The use of peer review on the Forum serves a variety of purposes. It allows students to learn from one another as they view each other’s work. It can also encourage quality by making student work public and providing practice adhering to assessment guidelines when providing feedback to others. Peer review can be used to assess writing assignments, as well as student produced products.
When peer feedback focuses on identification tasks and personal reactions, students realize that the measure of their success as writers and speakers is how well they communicate their message to their peers as well as the instructor. They also realize that their peers’ feedback is genuinely meaningful and important. As a result, peer feedback then informs self-assessment, which is a powerful lifelong learning tool.

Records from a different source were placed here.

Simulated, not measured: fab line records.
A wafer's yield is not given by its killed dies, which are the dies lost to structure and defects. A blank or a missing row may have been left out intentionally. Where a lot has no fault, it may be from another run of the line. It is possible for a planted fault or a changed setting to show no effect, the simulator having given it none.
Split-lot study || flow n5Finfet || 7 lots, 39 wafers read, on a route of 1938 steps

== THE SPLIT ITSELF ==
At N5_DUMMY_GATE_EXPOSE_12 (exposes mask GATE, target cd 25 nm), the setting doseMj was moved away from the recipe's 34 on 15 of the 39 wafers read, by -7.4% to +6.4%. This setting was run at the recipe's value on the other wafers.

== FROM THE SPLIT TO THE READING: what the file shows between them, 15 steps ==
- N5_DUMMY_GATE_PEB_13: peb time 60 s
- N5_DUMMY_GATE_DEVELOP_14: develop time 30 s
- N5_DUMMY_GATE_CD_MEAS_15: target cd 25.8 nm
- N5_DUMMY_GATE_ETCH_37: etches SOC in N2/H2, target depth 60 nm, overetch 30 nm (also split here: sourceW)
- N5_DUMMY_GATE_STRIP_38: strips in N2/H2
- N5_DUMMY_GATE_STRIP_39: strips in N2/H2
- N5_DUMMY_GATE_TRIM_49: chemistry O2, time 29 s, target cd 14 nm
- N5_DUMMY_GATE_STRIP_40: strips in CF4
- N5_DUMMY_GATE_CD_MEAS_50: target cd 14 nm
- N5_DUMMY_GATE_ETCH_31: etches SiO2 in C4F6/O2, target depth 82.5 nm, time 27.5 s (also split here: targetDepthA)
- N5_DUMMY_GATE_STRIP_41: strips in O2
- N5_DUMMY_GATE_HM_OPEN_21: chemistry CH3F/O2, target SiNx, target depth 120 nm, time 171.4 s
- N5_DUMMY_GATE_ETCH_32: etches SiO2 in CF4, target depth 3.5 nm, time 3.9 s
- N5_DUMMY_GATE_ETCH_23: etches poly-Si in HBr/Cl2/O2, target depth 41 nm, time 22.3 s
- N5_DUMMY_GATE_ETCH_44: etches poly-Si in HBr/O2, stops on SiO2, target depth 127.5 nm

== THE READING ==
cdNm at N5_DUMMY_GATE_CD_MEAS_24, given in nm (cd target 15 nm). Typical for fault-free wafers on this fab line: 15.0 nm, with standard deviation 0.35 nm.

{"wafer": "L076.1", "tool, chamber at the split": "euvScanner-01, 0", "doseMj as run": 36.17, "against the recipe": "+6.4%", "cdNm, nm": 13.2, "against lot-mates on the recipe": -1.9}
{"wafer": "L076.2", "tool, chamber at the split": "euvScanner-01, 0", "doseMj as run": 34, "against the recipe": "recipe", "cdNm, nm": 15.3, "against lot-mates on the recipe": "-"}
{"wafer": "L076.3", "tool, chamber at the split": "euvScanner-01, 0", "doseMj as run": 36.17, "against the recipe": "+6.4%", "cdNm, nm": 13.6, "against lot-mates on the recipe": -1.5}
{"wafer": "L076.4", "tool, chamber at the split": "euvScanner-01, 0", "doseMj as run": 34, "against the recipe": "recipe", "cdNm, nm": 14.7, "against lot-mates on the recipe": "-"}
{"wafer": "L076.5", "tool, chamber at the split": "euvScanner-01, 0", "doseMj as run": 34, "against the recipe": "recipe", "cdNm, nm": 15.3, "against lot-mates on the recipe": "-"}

1. What is peer-assessment?
Peer assessment allows instructors to share the evaluation of assignments with their students. It is grounded in theories of active learning (Piaget, ’71), adult learning (Cross, ’81) and social constructionism (Vygotsky, ’62).
2. Why employ peer-assessment?
Peer assessment can:
- Empower students to take responsibility for, and manage, their own learning.
- Enable students to learn to assess and to develop life-long assessment skills.
- Enhance students’ learning through knowledge diffusion and exchange of ideas.
- Motivate students to engage with course material more deeply.
3. How can you incorporate peer-assessment?
- Identify assignments or activities for which students might benefit from peer feedback.
- Consider breaking a larger assignment into smaller pieces and incorporating peer assessment opportunities at each stage. For example, assignment outline, first draft, second draft, etc.
- Design guidelines or rubrics with clearly defined tasks for the reviewer.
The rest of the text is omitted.